After a quick jog through the basics of the game and the purpose of the simulation activity, we began selecting which scenario to play. I pointed out the tutorial scenario to them, but, much like an instructional manual, we tossed it aside and went straight into the Day of Infamy…Dec. 7th, 1941.  Oddly enough, both teams wanted to play Germany!  It made me smile…sometimes, playing the bad-guy can be more fun.  They each loaded up a stand-alone game as Germany and began cruising around the map.

At first, the teams needed a bit of orientation with the map & some of the icons on it; the high-quality of the map interface was impressive enough, but I think I needed to turn down the visual effects to speed up the scrolling and mouse-responsiveness, as a few times students lagged out into the Atlantic Ocean or delay-clicked on the wrong unit. After a 22 minute overview of the 5 basic components of the game (military action – production – diplomacy – culture/research – trade/economics) the students were ready to play head-to-head.

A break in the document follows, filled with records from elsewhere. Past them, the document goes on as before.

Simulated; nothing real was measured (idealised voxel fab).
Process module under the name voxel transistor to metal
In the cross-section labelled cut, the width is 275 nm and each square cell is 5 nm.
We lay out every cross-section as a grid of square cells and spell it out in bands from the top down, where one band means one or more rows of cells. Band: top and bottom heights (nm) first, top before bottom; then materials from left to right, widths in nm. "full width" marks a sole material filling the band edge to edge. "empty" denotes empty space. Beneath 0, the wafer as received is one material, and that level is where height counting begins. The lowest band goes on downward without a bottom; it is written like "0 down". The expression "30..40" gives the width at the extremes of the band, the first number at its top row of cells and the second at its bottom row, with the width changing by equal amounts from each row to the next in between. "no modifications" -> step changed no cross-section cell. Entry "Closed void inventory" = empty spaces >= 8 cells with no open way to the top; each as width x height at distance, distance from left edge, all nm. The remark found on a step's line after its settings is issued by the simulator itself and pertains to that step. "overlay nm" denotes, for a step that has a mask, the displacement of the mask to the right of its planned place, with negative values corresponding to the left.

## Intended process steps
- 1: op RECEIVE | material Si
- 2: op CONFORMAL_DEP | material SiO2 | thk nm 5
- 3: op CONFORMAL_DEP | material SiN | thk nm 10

I set up one computer as the host and another as a player.  Again, two girls (names escape me ATM) took the host computer while their friend, (a kid whose name starts with an A? Curse my lousy name-recall) took on the USSR.  Team USSR went aggressive from the word GO, while the German girls decided to stay defensive and set up some global trade and research.  With a few pointers from myself, they eventually went over to a full-scale defense that was breaking the USSR’s repeated assaults to pieces. 

Sensing a quick victory, and overhearing my conversation with student A of USSR about his now weak position, the German girls sought to profit from this, offering peace in exchange for the western territories they had captured from the Soviets.  I showed the girls how to make a peace offer to the Russians, but their computer-controlled ally Italy refused to accept it (I’d like to think it’s because the AI was smart enough to realize it was getting left out of the deal, but who knows).  The German girls then wanted to break off their alliance with Italy to gain peace and land from the USSR. Doing just that enraged the Italian computer-player, who then retaliated with a full scale attack, along with the entire Balkan gang. Suddenly Germany was fighting a two-front war.  Ironically the Soviets then rejected the peace-treaty that  the Germans were now able to make sans-Mussolini.  “How cool is that.”, I thought.

I took this opportunity to slip out of the class and get back to my office for another appointment, but I had a good feeling about how the session went. The only major trouble was that during all the back-and-forth diplomatic action, the chat function was excruciatingly slow for the host team Germany…the girls were laughing about how ridiculous the chat-box was lagging their text. “This is slower than my cellphone”, one said. I’m guessing that turning down the visual setting may help a bit, but I think that if I had the full-scale version of the game and not just a two-set evaluation pack, I could run the host on a separate server as an observer, freeing up the players computers to solely run the game as a client.

When I got back to my office, I already had two more requests in my inbox for a Making History demo from teachers…word travels fast!